This section describes how to set up all dependencies for running the Python code on the Distributed ASCI Supercomputer 3 at LIACS. Among others, this gives instructions for installing Python 2.7 that can be run in a virtual environment, Hadoop configuration and MPI.
Compile Python (version 2.7.9) from source:
$ wget https://www.python.org/ftp/python/2.7.9/Python-2.7.9.tgz
$ tar xzvf Python-2.7.9.tgz
$ cd Python-2.7.9
$ ./configure --prefix=$HOME/.local
$ make
$ make install
$ rm Python-2.7.9.tgz
Install virtualenv
using pip
and create a virtual environment called python
that we can distribute over the nodes using HDFS:
$ pip install --user virtualenv
$ mkdir /scratch/scratch/{username}
$ cd /scratch/scratch
$ chmod 700 {username}
$ cd {username}
$ ~/.local/bin/virtualenv -p ~/.local/bin/python2.7 python
$ ~/.local/bin/virtualenv --relocatable python
Compile OpenMPI from source:
$ cd ~
$ wget http://www.open-mpi.org/software/ompi/v1.8/downloads/openmpi-1.8.4.tar.gz
$ tar xzvf openmpi-1.8.4.tar.gz
$ cd openmpi-1.8.4/
$ ./configure --prefix=$HOME/.local
$ make
$ make install
$ rm openmpi-1.8.4.tar.gz
Compile OpenBLAS from source:
$ cd ~
$ git clone git://github.com/xianyi/OpenBLAS
$ cd OpenBLAS && make FC=gfortran
$ make PREFIX=$HOME/.local install
Append the following segment to ~/.bashrc
:
if [ "$HOSTNAME" = "fs.das3" ]; then
export SCRATCH="/scratch/scratch/{username}"
else
export SCRATCH="/scratch/{username}"
fi
alias activate="source $SCRATCH/python/bin/activate"
export PATH="$PATH:$HOME/.local/bin:/mounts/CentOS/6.6/root/usr/bin:$SCRATCH/python/bin:$SCRATCH/opt/bin:$SCRATCH/opt/lib"
export LIBRARY_PATH="$HOME/.local/lib:$SCRATCH/opt/lib"
export LD_LIBRARY_PATH="$HOME/.local/lib:$SCRATCH/opt/lib"
export CPATH="$HOME/.local/include:$SCRATCH/opt/include"
export PKG_CONFIG_PATH="$HOME/.local/lib/pkgconfig:$SCRATCH/opt/lib/pkgconfig"
export BLAS="$SCRATCH/opt/lib/libopenblas.a"
Then use source ~/.bashrc
to reload the configuration.
Activate the virtual environment:
$ activate
We now have a Python 2.7 virtual environment running, but pip
is still from Python 2.6. In order to fix this, run the following:
(python)$ cd $SCRATCH
(python)$ wget https://bootstrap.pypa.io/get-pip.py
(python)$ python get-pip.py -U -I
This installs pip
for Python 2.7, which is less likely to give troubles with installing or upgrading dependencies.

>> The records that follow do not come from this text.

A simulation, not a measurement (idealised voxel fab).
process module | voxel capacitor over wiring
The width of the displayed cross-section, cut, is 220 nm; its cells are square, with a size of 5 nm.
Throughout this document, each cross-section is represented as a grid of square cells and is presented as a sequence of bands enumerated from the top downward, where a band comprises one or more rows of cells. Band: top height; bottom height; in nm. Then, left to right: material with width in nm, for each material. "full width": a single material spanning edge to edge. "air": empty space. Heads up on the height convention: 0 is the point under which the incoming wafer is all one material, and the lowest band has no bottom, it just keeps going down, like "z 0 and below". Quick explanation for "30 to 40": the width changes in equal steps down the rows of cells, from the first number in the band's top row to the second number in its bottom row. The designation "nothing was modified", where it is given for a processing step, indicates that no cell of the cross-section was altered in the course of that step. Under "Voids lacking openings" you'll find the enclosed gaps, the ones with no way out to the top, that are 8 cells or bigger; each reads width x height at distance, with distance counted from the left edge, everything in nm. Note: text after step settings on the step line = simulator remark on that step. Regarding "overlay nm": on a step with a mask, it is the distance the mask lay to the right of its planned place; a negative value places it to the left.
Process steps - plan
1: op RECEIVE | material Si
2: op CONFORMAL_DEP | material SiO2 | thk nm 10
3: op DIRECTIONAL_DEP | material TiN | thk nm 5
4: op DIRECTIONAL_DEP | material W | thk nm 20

First install the following dependencies:
(python)$ pip install cython
(python)$ pip install readline
(python)$ pip install pymongo
Next we need to compile NumPy from source as we need it to work with OpenBLAS. It is not only better, but SciPy requires it because Lapack/BLAS are not installed on the
DAS-3. Follow the instructions from step 2 onward from this link: http://stackoverflow.com/questions/11443302/compiling-numpy-with-openblas-integration/14391693#14391693.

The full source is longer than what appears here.